To be able to use this feature, it is recommended to set different section IDs for different document parts in the Section command in indexer.conf. Currently up to 256 separate sections are supported.

Imagine that we have these default sections in indexer.conf:


Section body        1  256
Section title       2  128
Section keywords    3  128
Section description 4  128

The wf value is a string of hexadecimal digits ABCD, where every digit represents a weight factor for the corresponding section. The rightmost digit corresponds to the section with ID=1. If a weight factor for some section is 0, then this section is totally ignored at search time.

For the given above section configuration:


      D is a factor for section 1 (body)
      C is a factor for section 2 (title)
      B is a factor for section 3 (keywords)
      A is a factor for section 4 (description)

Examples:


    wf=0001 will search through the section body only.
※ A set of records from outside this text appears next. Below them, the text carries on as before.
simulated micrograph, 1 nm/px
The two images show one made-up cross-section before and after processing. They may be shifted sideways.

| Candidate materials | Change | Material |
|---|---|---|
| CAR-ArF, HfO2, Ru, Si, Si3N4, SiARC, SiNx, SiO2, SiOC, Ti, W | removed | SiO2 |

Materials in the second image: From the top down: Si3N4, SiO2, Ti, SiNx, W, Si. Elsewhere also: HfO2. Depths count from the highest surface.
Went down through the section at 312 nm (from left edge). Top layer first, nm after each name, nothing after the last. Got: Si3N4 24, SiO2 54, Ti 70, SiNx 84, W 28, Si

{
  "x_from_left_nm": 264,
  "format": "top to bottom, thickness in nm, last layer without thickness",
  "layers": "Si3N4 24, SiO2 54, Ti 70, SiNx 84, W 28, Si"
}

    wf=1110 will search through the sections
    title,  keywordsdescription.
    The section body will be ignored.
    
    wf=F421 will search through:
           Description with factor 15 (F hex)
           Keywords with factor 4
           Title with factor 2
           Body with factor 1

It is also possible to set the default wf value using the wf search.htm command. If wf is omitted in the query and there is no a wf command defined in search.htm, all section factors are considered to be equal to 1, which means that all sections have the same weight.

Starting from the version 3.3.0, it is also possible to specify the wf value as a DBAddr search.htm command parameter. This can be useful if you're using multiple DBAddr commands to merge search results from multiple databases and want to give higher or lower score to the results coming from a certain database.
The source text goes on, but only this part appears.